Soul Searching and Rendezvous with the Underground Railroad

Stephen Marc

 

Marc Synopsis

by Deborah Jack

Stephen Marc began his presentation by giving us the primary foundation for his work, which seems to illustrate a tireless work ethic. He credits his approach and success to his involvement with Track and Field as well as growing up and traveling between the communities of Champaign, Springfield and Chicago. The former gave him the strength to persist in the face of difficult photo situations and the latter provided him with the skills to communicate across communities and cultures that were both familiar and foreign to him.

The first body of work presented was entitled Urban Notions.  This photo book project was an exploration of his community, as a counter-narrative to what was being portrayed in the media. Marc insists that his work is not documentary, but rather a combination of "found situations" and "directed moments".  The photos were mainly a look at the people and neighborhoods in the urban communities that Marc lived in and visited regularly.

In his next body of work, The Black Trans-Atlantic Experience, Marc expands beyond his personal neighborhood community in order to discover his extended Diasporic community. By photographing black communities in the United States, Jamaica and Ghana, which were all part of the British colonial framework at one time, his work reveals the ties that bind.  In his portrayal of the collective black community, he did not set out to create anything definitive, rather his was a personal journey, which echoed the journeys of his youth when he visited his family and friends in the various communities of Illinois.  The result is a series of images whose locations are interchangeable while also being fixed in a certain geographic and cultural space.

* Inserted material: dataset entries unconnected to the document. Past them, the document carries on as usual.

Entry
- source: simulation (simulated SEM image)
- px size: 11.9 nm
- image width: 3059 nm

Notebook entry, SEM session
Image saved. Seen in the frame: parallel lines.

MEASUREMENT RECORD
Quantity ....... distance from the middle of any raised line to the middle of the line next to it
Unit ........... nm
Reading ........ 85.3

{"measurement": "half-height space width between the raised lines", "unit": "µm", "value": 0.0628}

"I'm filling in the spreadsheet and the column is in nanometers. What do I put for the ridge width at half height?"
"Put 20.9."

In Soul Searching Marc notes a shift in his work from straight photography to digitally manipulated images.  Using scanned images of his photos of shadow patterns, he created new patterns, which were first made in to ceramic tiles because of their strong design element. The computer allowed him to work in an additive as well as subtractive method and provided immediacy not available to him before. By re-examining earlier photos Marc recycles images of his many family members including his Aunt Ruth and Uncle Frank, who appeared in his early photographs.  He further explained how he incorporates patterns like the web grid of aunt Ruth's burglar bars, the striping of Uncle Frank’s car detailing business as well as other shadows, and combines them with images of the El Mino slave castle.  The patterns and designs he makes reference coded quilt patterns and groupings of family photos. In this work the narrative is implied rather than set.

Marc presented a topic that has continued to inform his current work, namely the Underground Railroad. In Awakened in Buffalo and Passage on the Underground Railroad images of the locations of important safe havens for runaway slaves are presented to us in the form of straight color images.  The work, which was started in Buffalo also extended into Ohio and other sites. These were then digitally manipulated and made into his trademark images that intermingle composites and montages. He outlined that this project is part of a larger community effort to document these sites and use them as an educational and research tool. Here Marcs' work moves again to another level where it comes full circle and creates a dialogue between the historians engaged in the subject of the Underground Railroad and the artist, on how these historical sites are represented and projected to the community. In this project, the photographer’s role as artist changes to the role of cultural activist.

Stephen Marc presented his work in an engaging anecdotal manner in which his passion was evident. Every image seemed to have a thousand words to illustrate it, which was appropriate given the narrative nature and depth of the work. We were indeed privileged to hear the background tales and inspiration that informs the work of Stephen Marc.